This competing hypothesis approach is embraced by methods
such as model comparisons based on AIC or BIC. Importantly, however, one must
not fall into the trap of simply then stating one hypothesis is a better fit
than the other but should instead emphasizing the level of support for the
different hypotheses (e.g., AIC weights).
| The time series of fossil stickleback traits analyzed by Bell et al. (2006) and then re-analyzed by Hunt et al. (2007). This figure is from the latter paper. |
3.
The null
hypothesis is subjective.
It might seem that null hypotheses are objective: that is,
“a variable of interest has no effect” or “two populations are not different.”

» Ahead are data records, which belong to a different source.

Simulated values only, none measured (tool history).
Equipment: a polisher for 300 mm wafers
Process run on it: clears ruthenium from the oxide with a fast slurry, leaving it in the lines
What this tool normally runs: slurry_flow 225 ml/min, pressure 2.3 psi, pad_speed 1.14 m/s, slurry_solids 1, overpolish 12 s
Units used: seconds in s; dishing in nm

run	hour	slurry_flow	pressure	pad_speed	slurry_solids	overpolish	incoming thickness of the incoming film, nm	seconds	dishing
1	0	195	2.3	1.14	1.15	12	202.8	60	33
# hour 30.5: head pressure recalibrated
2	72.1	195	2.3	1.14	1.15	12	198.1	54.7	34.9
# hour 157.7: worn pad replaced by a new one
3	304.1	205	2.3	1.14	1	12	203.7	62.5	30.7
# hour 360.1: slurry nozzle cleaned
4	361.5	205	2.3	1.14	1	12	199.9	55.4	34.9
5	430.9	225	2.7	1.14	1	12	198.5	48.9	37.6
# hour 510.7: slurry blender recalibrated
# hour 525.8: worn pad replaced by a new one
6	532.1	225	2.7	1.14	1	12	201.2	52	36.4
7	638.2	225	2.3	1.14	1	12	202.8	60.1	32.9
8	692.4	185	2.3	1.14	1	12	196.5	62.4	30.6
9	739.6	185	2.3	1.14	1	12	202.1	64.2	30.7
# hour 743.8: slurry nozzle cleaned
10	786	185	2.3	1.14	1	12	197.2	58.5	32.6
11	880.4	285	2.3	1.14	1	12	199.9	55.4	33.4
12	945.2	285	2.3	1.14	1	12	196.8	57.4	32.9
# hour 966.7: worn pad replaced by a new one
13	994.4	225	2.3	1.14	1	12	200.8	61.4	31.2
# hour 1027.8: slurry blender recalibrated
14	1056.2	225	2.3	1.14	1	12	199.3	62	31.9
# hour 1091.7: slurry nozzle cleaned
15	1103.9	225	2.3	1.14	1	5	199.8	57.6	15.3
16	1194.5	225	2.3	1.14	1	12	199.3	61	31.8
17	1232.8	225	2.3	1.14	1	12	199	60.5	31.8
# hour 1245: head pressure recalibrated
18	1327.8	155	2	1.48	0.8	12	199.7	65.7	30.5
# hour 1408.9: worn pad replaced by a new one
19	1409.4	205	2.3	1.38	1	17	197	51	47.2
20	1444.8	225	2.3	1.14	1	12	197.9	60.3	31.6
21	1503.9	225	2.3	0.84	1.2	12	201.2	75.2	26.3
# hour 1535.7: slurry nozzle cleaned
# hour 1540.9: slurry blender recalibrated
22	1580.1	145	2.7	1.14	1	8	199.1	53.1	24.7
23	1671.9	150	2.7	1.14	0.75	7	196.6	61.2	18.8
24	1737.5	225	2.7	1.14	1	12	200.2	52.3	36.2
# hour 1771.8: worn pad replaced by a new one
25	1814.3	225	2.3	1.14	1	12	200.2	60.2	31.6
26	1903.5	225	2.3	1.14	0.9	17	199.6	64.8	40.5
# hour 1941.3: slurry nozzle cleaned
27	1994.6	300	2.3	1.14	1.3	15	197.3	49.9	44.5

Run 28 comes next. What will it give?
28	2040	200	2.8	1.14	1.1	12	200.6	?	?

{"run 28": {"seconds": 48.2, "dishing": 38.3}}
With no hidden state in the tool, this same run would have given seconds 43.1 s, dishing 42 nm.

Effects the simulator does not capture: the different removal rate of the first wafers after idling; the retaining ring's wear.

In many instances, however, the null hypothesis is subjective – and thus, when
combined with the above “favored status” given to a null hypothesis can
dramatically influence conclusions for the same set of data.
A starting example here occurs for correlations between two
variables (X and Y) in two groups (e.g., two populations or two treatments). A
logical question is whether the two slopes differ – and so the null hypothesis would
state that the Y variable has no statistical influence from the interaction
between group and the X variable. Assume the null hypothesis is then rejected
and the researcher goes home happy. At the same time, we would presumably only
be interested in the relationship between X and Y within a population if the
relationship within that population were significant (in the classical
approach), in which case the null hypothesis would be that no relationship was
evident within a population. Thus, in the case where one population shows a
slight positive correlation between X and Y and the other population shows a
negative correlation between X and Y, the two slopes can be significantly
different from each other (i.e., “the relationship differs between the two
populations”) even though neither slope is significantly different from zero
(i.e., “X does not influence Y in either population). (I am not here saying
that both null hypotheses SHOULD be tested in such cases. I am merely here pointing
out the cognitive dissonance that can arise via null hypothesis logic.)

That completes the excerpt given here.